Six things I’ve learned about travel writing after submitting 1000 posts for Gadling


My blogger dashboard tells me, “you have written 465,451 words in 1,000 posts since you started publishing 1,048 days ago.” Wow! I’ve been working for this wonderful blog for that long? It’s been fun and I’ve learned some important things about travel writing.

The subjects are endless
I got into travel writing years before Gadling hired me, but working for a daily blog made me worried that I wouldn’t have enough material. Boy was I wrong! There’s always a new place to explore or a new exhibition opening or a new archaeological discovery. Instead of having too little to write about I’ve discovered that there’s too much to cover.

For some people, your work is a blank slate
A playwright I know complained to me that, “Some people will use your work as a blank slate on which to project whatever they see in the world.” While the vast majority a Gadling readers understand what they read, there’s a vocal minority who see whatever they want.
A couple of years ago I reported on a smoking ban in Egypt. The comments section erupted with dozens of tirades against the U.S. government restricting our right to smoke. Only a couple commenters acknowledged, “I know this article is about Egypt, but. . .”

It got so bad that one reader exploded:

“THIS ARTICLE IS ABOUT EGYPT!!!!!!!! EGYPT!!!!!!!!!!!!!!!!! NOT THE USA!!!!!!!!!!!!!! ALL YOU SMOKERS STILL HAVE YOUR RIGHTS!!!!!!!!!!!!!!!! SO SHUT UP AND TALK ABOUT EGYPT!!!!!!!!!!!!!!!!!!!”

Nice try, buddy. Nobody listened to you.I also did an article about the Loch Ness Monster going extinct. With tongue firmly in cheek, I wrote, “In the United States, liberals are saying Nessie died of shame from being called a ‘monster’ instead of the more politically correct term ‘evidence-challenged endangered species.’ Conservatives claim Nessie was the first victim of the death panels set up by Obama’s America-hating, terrorist-loving national health care.” Everyone got the joke except for some Obama supporters who piled on me, assuming I was some Bush-era devil. I even got messages in my public email account screaming at me about that one.

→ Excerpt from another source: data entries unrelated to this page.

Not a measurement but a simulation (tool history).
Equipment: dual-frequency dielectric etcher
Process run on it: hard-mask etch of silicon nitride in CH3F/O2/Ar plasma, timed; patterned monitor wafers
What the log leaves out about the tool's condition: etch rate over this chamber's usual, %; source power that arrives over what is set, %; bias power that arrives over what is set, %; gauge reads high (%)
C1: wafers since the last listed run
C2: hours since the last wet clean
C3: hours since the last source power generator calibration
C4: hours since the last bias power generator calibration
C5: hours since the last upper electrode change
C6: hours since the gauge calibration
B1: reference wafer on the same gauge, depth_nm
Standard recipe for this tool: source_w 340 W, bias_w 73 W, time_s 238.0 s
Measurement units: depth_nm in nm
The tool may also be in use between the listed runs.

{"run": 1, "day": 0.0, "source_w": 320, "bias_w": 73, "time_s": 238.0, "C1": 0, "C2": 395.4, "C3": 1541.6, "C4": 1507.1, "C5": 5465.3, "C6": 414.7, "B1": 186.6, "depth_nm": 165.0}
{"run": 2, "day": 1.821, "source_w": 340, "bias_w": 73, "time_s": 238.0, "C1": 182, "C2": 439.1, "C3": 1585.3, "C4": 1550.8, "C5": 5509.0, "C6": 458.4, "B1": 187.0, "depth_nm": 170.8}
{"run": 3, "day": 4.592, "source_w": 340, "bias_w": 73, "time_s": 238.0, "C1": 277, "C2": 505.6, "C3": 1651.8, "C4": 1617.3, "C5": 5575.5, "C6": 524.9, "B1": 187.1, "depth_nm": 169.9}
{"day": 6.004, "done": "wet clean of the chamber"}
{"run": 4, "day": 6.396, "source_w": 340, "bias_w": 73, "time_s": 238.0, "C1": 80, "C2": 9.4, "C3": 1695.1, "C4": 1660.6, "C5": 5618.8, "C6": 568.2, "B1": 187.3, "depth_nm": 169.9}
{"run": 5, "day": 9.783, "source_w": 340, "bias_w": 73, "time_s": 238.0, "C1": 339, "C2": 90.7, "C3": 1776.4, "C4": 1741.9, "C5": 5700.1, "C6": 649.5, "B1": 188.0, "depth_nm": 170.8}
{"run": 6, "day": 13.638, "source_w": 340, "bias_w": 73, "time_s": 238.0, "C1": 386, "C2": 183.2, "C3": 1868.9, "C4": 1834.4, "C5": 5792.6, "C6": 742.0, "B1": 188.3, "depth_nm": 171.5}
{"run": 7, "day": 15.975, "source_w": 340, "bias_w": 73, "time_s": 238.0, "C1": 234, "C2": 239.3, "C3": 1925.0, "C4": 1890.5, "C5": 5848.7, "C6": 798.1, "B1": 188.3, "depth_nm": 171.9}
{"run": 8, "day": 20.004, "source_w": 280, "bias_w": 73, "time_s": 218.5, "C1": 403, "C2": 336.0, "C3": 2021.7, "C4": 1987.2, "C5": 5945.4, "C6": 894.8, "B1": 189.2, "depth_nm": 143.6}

My public email address is easy to find if you Google me. I’m always happy to hear from readers. I had an interesting conversation about the Kensington Runestone just last week. The reader disagreed with my debunking it, but he was civil and cited sources. If only all such emails were so polite. I’ve been called a patriarchal Christian, a godless atheist, a fascist, a communist, a stupid American and an America-hating foreigner. Send me a nice email and we’ll chat. If you email saying you want me to be eaten by cannibals then the next time I go to Africa I’ll mock you and block you.

Want to cause controversy? Challenge basic assumptions
Sometimes I like poking the public with a stick by challenging long-cherished beliefs that have never really been thought through. I’m ornery that way and I like watching my editor’s hair turn gray. Saying stuff like “God should be referred to as and ‘it’ and not a ‘he,‘” or “you don’t have to bring your camera when you travel” challenges so-called truths that most people have never questioned. The knee-jerk reactions are predictable and fill up the comments section and my inbox.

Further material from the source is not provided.